Well, the interest rate will be low for now, and the idea is to reverse the QE later on (not sure exactly how that would work) and it would be deflationary if it reduces money supply. So a combination of writing off and reverse QE could ne roughly neutral.

However, the BoE is also using QE to buy gilts from the private sector. These gilts are government bonds, which would be sold by HMG anyway, but this way the yield goes to the BoE. But it means that the BoE can lend to all those banks that are still in trouble, at a lower rate.

We'd be paying the interest anyway, as taxpayers, on government debt and deficit. All QE does in that regard is to alter who is the owner of that debt and to push the private sector toward higher yield investments. Oh, and hold down the rates of interest on government bonds, which helps a bit too.

There are other effects of QE, of course, such as a tendency to inflate and the question of whether it simply masks problems that will come out in the future.

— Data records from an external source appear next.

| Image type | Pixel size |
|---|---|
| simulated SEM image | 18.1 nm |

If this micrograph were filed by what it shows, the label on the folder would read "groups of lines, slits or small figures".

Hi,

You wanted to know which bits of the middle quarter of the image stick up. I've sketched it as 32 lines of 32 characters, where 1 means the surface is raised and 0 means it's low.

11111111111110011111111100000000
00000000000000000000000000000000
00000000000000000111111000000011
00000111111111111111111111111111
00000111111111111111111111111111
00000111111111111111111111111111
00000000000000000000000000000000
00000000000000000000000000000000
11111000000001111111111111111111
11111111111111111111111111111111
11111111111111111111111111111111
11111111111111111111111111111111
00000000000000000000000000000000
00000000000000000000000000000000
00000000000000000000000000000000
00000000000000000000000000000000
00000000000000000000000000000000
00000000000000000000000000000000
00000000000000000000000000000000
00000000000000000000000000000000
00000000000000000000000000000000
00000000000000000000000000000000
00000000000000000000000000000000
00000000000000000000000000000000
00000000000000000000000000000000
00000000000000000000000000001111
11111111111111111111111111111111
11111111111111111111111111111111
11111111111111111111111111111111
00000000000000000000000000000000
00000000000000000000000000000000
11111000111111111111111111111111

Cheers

Mach - I forgot to mention, Libor was indeed coming under suspicion in 2008. That's when the regulators started to look in to it after allegations, some of which appeared in the US press. Not wanting to pre-empt the full investigations, it's clear that for Barlays at least the main instances of Libor fixing took place before 2008.

It remains to be seen, but it may turn out that regulatory scrutiny since then has put a lid on it. in the meantime, you have ample opportunity to check up which institution it is that actually does what. For example, the BBA is a private body, an organisation whose members are banks, and it set the rules for Libor (working withe the BoE among others, yes) and oversees it. They did outsource the data collection to Thomson Reuters. The chairman of the BBA is Marcus Agius, who by a sheer coincidence is also the chairman of... Barclays. While the BBA is 'British', it has many foreign banks as members. The BoE is not one of the member banks, and so that's presumably why they were explicitly involved in discussions about how it is set up.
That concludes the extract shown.